Italy’s antitrust agency AGCM, said it was probing online search giant Google and its parent company Alphabet over alleged unfair commercial practices involving users’ personal data.
The request for consent that Google sends to its users to connect its multiple services “could constitute misleading and aggressive commercial practice”, the watchdog said.
This “incomplete and misleading,” information supplied to users fails to clarify the impact their consent may have on the use their personal data, the antitrust authority, which is in charge of overseeing consumer rights in Italy, added.
The request Google sends customers for linking its services appears to provide no relevant information to users on the impact this consent has on the personal data they share with Google, or it provides this information imprecisely and inadequately.
Google offers a wide range of online tools, including video platform YouTube, email service Gmail, and Maps.
The antitrust body said Google presented its request for users’ consent in a way that could limit their freedom of choice, by inducing them to agree to a combined usage of personal data by different Google services.

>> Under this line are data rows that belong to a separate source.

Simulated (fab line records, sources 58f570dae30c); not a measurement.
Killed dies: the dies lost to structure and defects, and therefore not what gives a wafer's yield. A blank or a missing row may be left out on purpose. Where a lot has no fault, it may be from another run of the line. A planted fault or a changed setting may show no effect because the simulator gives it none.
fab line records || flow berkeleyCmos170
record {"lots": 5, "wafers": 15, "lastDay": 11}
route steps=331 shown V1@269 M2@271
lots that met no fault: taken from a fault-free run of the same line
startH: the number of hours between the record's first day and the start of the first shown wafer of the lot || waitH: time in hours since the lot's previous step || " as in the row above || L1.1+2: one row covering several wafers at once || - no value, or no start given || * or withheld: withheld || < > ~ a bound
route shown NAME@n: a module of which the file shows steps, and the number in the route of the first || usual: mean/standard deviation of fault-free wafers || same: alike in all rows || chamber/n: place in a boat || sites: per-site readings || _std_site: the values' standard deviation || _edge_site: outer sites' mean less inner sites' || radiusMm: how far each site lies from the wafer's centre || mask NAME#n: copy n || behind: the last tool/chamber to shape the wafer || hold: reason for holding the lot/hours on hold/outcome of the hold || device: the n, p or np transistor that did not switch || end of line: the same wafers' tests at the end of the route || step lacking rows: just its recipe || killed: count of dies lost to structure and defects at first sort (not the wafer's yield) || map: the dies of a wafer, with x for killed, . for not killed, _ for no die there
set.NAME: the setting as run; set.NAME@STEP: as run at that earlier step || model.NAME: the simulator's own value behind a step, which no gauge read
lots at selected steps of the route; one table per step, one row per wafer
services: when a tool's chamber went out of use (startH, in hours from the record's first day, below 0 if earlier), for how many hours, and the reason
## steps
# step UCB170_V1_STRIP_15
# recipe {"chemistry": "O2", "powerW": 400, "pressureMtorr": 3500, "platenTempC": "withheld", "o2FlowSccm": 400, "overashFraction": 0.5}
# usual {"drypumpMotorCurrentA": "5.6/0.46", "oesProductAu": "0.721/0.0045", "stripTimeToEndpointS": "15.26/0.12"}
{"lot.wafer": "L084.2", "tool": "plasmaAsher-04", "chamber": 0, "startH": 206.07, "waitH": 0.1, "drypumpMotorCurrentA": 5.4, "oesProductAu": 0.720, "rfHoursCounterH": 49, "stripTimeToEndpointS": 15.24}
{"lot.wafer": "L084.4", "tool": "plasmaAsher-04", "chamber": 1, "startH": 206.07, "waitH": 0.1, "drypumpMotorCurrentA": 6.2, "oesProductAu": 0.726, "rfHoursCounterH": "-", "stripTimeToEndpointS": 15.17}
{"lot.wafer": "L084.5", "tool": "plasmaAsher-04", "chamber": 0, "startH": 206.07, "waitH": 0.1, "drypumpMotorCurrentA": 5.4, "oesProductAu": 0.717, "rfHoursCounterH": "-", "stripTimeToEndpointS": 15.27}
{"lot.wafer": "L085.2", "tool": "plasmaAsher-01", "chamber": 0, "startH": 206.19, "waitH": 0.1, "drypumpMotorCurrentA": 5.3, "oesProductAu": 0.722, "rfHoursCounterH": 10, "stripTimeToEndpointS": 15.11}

The AGCM also alleges that the customer maybe taking a commercial decision they would not have otherwise done by consenting to the “combination and cross-use” of personal data among Google’s various services.
“We will analyse the details of this case and will work cooperatively with the authority,” a Google spokesperson said in a statement.
Under Italian legislation companies found in breach of consumer rights rules face fines ranging from 5,000 euros to 10 million euros.
The AGCM has struck against Google multiple times in recent years and in 2021, it fined Google and Apple ten million Euro when it found that users were not given enough clear information on the commercial uses of their data.
Earlier that year, AGCM had fine Google ten million euro for not allowing an app by Enel X onto its android auto platform.